Raqqa

Raqqa
الرقة
City and nahiyah

Raqqa

Location in Syria

Coordinates: 35°57′00″N 39°01′00″E / 35.95°N 39.0167°E / 35.95; 39.0167Coordinates: 35°57′00″N 39°01′00″E / 35.95°N 39.0167°E / 35.95; 39.0167
Country  Syria
Governorate Raqqa
District Raqqa
Founded 244–242 BC
Occupation Syrian Democratic Forces (since 6 August 2017, 55%)
 Islamic State of Iraq and the Levant
Area
  City 35 km2 (14 sq mi)
Elevation 245 m (804 ft)
Population (2004 census)[1]
  City 220,488
  Density 6,300/km2 (16,000/sq mi)
  Nahiyah 338,773
Time zone EET (UTC+2)
  Summer (DST) EEST (UTC+3)
P-Code C5710
Area code(s) 22
Geocode SY110100

Raqqa (Arabic: الرقة ar-Raqqah), also called Raqa, Rakka, al-Raqqah, and ar-Raqqah, is a city in Syria located on the northeast bank of the Euphrates River, about 160 kilometres (99 miles) east of Aleppo. It is located 40 kilometres (25 miles) east of the Tabqa Dam, Syria's largest dam. The Hellenistic, Roman, and Byzantine city and bishopric Callinicum (formerly a Latin—and now a Maronite Catholic titular see) was the capital of the Abbasid Caliphate between 796 and 809, under the reign of Harun al-Rashid. With a population of 220,488 based on the 2004 official census, Raqqa was the sixth largest city in Syria.[1]

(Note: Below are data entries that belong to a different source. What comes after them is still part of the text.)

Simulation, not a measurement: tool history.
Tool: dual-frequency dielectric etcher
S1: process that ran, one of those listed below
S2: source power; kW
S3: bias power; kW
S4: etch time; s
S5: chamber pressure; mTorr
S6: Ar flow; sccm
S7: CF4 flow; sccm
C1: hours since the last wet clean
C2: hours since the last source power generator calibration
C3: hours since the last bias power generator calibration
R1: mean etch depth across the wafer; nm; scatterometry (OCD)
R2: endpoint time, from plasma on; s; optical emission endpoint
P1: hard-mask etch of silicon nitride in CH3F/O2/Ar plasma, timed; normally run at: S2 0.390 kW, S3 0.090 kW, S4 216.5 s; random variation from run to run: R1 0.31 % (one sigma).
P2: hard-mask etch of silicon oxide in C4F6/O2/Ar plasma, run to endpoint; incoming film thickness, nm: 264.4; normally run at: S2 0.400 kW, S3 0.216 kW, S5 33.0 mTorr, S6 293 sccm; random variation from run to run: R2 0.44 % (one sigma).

During the Syrian Civil War, the city was captured in 2013 by the Syrian opposition and then by the Islamic State of Iraq and the Levant. ISIL went on to make the city its capital in Syria in 2014.[2] As a result, the city has been hit by airstrikes from the Syrian government, Russia, the United States and several other countries. Most non-Sunni religious structures in the city have been destroyed by ISIL, most notably the Shi'ite Uwais al-Qarni Mosque.

History

See below for ecclesiastical history

Hellenistic and Byzantine Kallinikos

The area of Raqqa has been inhabited since remote antiquity, as attested by the mounds (tells) of Tall Zaydan and Tall al-Bi'a, the latter identified with the Babylonian city Tuttul.[3]

The modern city traces its history to the Hellenistic period, with the foundation of the city of Nikephorion (Greek: Νικηφόριον) by the Seleucid king Seleucus I Nicator (reigned 301–281 BC). His successor, Seleucus II Callinicus (r. 246–225 BC) enlarged the city and renamed it after himself as Kallinikos (Καλλίνικος, Latinized as Callinicum).[3]

In Roman times, it was part of the Roman province of Osrhoene, but had declined by the 4th century. Rebuilt by the Byzantine emperor Leo I (r. 457–474 AD) in 466, it was named Leontopolis (Λεοντόπολις or "city of Leon") after him, but the name Kallinikos prevailed.[4] The city played an important role in the Byzantine Empire's relation with Sassanid Persia and the wars fought between the two states. By treaty, it was recognized as one of the few official cross-border trading posts between the two empires, along with Nisibis and Artaxata.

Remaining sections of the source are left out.